Speaking and listening skills project


Somali Community Parents Association
Supplementary Education theme

£129,670 over two years

In front of a packed hall, with microphone in hand, a Somali teenager feeds back on why his team thinks communication is important: “It is most vital when looking for a job and it helps you understand different people from different backgrounds,” he says, reading from a long list.

This is one of the first sessions of a PHF-funded speaking and listening skills course run by the Somali Community Parents Association (SOCOPA), a support project in Leicester that motivates and champions the local Somali community with a range of advice, training, English classes and addiction mentoring.

Its founder and executive manager, Abdikayf Farah, says: “Since we began in 2005 we have always worked with our local schools, helping families engage and integrate as well as educating the school about our culture.”

Despite best efforts, attainment at school-leaving age, particularly among boys, is low. “Just filling out an application or making a call to a prospective employer is challenging for many young people,” says Abdikayf.

The course is a pilot – run during the three half-term holidays – to support 11–19 year olds with their speaking and listening core skills by engaging them in community projects and debating issues relevant to the Somali population.

Crammed into the first week were visits to older people’s homes, hands-on painting and decorating and video- making. “In each situation they were interacting with other people,” explains Abdikayf. “At the end of the week there was another presentation – attended by parents – where the whole group reported on its achievements.”

The subsequent weeks of the course saw the young people explore issues of democracy and cultural awareness, examining stereotypes and challenging perceptions of themselves within the wider community. The grant allowed SOCOPA to enlist partners to deliver what is an intensive programme including a session with the UK Parliamentary Outreach Service, a Q&A session with the local MP, and support from a number of other charities.

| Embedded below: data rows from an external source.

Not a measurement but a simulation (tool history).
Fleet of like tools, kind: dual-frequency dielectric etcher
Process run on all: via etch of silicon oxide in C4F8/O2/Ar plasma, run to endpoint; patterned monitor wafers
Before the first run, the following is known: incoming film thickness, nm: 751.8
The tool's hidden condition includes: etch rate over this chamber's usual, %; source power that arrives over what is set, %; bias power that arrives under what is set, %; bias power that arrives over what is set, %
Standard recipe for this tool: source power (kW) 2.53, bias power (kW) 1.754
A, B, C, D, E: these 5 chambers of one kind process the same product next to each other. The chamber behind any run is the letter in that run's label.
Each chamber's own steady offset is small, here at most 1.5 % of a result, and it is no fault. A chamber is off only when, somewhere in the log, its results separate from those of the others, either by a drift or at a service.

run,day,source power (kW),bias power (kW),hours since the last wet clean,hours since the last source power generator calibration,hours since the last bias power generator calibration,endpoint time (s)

“The feedback has been amazing. The whole community has got behind the project. The young people really enjoyed it and their confidence shot up,” says Abdikayf.

“It’s not easy working with a community that has experienced the trauma of civil war for such a long time. There is little trust between each other but with our philosophy of openness and transparency we hope to rebuild that trust. It’s challenging but when you see the results of projects like this it’s also very rewarding.”